Once consumers are aware of a product, they need to comprehend its value. The
advertising message should clearly explain what the product does, how it works, and
why it’s beneficial.
Example: The toothpaste brand now explains in its ads why it’s better at whitening
teeth compared to competitors.
3. Conviction:
Goal: Create a desire in the consumer's mind to buy or use the product.
At this stage, the focus is on building trust and preference. The consumer not only
understands the product but also becomes convinced that it offers value and should be
considered over competitors.
4. Action:
Goal: Encourage the consumer to take a specific action, such as purchasing the
product, signing up, or visiting the store.
This is the final step in the DAGMAR model, where the goal is to push consumers
toward taking action, which usually involves making a purchase. Clear calls-to-action
(CTAs) like discounts, limited-time offers, or easy ways to buy are used here.
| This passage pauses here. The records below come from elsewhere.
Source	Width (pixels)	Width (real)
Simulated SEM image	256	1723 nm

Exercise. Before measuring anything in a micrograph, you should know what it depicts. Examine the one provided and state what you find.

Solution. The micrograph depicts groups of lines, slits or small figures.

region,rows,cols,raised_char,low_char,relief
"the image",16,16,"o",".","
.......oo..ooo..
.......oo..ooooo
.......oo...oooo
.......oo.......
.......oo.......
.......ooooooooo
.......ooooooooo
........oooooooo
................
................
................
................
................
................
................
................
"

For each stage of the DAGMAR model, objectives must meet the following criteria to be
effective:
1. Clear Definition: The objective should be specific and clearly state what is being
measured.
o Example: “Increase awareness of the brand among men aged 25-35 by 20% in
3 months.”
2. Measurable Results: Objectives must be quantifiable, so success can be tracked.
o Example: “Achieve a 15% increase in product comprehension, as measured by
consumer surveys.”
3. Target Audience: The objective should define who the campaign is aimed at.
o Example: “Reach 500,000 women aged 18-45 in urban areas with TV ads.”
4. Time Frame: There must be a specific timeframe for achieving the objective.
o Example: “Achieve 30% action rate (sales conversion) within 90 days.”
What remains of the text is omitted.